Hands-On Data Science with R

Dr Graham Williams, PhD (ANU, Machine Learning Ensembles), BSc (Maths, Hons)
Data Scientist, Togaware and Australian Taxation Office
Adjunct Professor, Australian National University and University of Canberra
International Visiting Professor, Chinese Academy of Sciences

Preface

Welcome to our Data Science resources from Togaware. On this page we find drafts of chapters for an upcoming book on R Programming and Data Science. The material here is in various stages of completeness and I do request that if you make use of the material then please provide feedback. Our aim is to freely provide extensive material to support the Data Scientist.

Togaware also provides a unique offering of on-site hands-on training using R for Data Science. We offer traditional out-of-office training courses, but we find more effective learning can occur hands-on on-site. We offer one of the world's leading Data Scientists to work alongside and mentor your staff over one or two weeks. We work confidentially on actual projects with training "on-the-job" provided by a professional with 30 years experience in the industry and author of the best selling book on Data Mining with Rattle and R. Contact Togaware Training through training@togaware.com for details.

Our material here begins with an overview of how an organization should go about setting up their Analytics capability and then introduce the Data Scientist to the most fully featured yet cost effective toolkit available: R.

A word of warning though - be aware that IT departments will often mistakenly see Analytics like they see standard off-the-shelf software. Some are getting it but many still have a journey to travel. Often the IT department will want to survey the available commercial products (and today there's hundreds of products available), seek advise and understanding from the vendors who all have their own vested interests to take care of (rather than seeking the advice of the practitioners), decide on one provider (the one true solution), purchase that product and required infrastructure, and believe that they have delivered an Analytics capability to support the organization for the next 10 years. This might work well for traditional and mature products like accounting software and data warehouses and transaction processing, but I've seen millions wasted on software by ICT departments simply not getting it.

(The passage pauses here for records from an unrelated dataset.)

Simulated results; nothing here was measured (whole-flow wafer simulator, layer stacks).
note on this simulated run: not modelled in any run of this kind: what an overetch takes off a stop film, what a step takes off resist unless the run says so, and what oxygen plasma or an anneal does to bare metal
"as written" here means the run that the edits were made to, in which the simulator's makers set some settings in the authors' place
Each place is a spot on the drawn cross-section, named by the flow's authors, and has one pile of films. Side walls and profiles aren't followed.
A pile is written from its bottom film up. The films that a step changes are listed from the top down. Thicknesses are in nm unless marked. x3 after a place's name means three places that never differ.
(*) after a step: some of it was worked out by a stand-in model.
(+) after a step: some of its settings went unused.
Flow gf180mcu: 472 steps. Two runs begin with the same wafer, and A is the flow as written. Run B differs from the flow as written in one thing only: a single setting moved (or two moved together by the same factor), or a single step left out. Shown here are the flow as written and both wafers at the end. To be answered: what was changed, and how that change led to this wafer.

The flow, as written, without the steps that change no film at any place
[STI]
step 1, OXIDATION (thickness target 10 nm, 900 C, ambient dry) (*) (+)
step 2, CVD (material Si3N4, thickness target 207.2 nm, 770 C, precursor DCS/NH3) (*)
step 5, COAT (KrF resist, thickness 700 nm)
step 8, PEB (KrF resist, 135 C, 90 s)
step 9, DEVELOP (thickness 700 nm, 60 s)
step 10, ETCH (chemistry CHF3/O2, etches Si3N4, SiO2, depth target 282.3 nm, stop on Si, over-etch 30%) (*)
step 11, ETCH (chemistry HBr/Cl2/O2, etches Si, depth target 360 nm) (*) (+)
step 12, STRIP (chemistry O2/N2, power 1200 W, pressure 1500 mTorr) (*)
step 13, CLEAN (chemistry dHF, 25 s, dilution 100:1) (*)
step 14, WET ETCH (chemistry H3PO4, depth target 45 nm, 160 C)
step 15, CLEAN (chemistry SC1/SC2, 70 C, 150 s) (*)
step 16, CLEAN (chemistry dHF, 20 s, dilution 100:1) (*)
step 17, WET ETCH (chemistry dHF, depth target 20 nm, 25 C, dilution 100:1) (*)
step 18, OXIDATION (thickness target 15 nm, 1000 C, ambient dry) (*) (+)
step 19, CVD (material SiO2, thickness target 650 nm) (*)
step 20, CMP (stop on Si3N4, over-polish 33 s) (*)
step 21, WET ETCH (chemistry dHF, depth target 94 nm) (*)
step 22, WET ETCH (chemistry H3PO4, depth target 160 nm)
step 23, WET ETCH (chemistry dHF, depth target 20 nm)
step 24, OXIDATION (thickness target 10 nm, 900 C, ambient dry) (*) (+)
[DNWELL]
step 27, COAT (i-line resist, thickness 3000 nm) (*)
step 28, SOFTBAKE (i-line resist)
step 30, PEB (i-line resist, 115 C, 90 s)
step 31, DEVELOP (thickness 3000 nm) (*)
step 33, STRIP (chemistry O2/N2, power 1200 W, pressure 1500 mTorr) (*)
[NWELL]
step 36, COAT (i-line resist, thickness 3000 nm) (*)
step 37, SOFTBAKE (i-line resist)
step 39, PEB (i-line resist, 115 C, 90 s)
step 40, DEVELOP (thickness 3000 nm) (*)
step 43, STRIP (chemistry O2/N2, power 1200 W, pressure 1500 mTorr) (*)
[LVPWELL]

Analytics is about the skill of a Data Scientist using a variety of tools and platforms that are changing quickly. Today's multi-million investment will quickly go out the window - so please don't do it - save the money for your organisation by investing in the skills of your people rather than expensive closed-source software when even more powerful alternative open source software is available.

Instead of expensive deployments that will live stably for the next 10 years, modernise your culture to be prepared for agile and inexpensive deployments that will grow and change rapidly. Some of the investment we might quickly move on from and we need to be prepared to do so - it's not easy to move on from very expensive software packages.

See Analyst First for further views along these lines.

Our on-line resources, including Hands-On Data Science, weave together a collection of freely available and open source tools for the Data Scientist. The tools are all part of the R Statistical Software Suite. Each chapter provides a great place to start the journey as a data scientist and from a training point of view (and part of Togaware's business) provides a chance to decide whether to engage our hands-on training experts.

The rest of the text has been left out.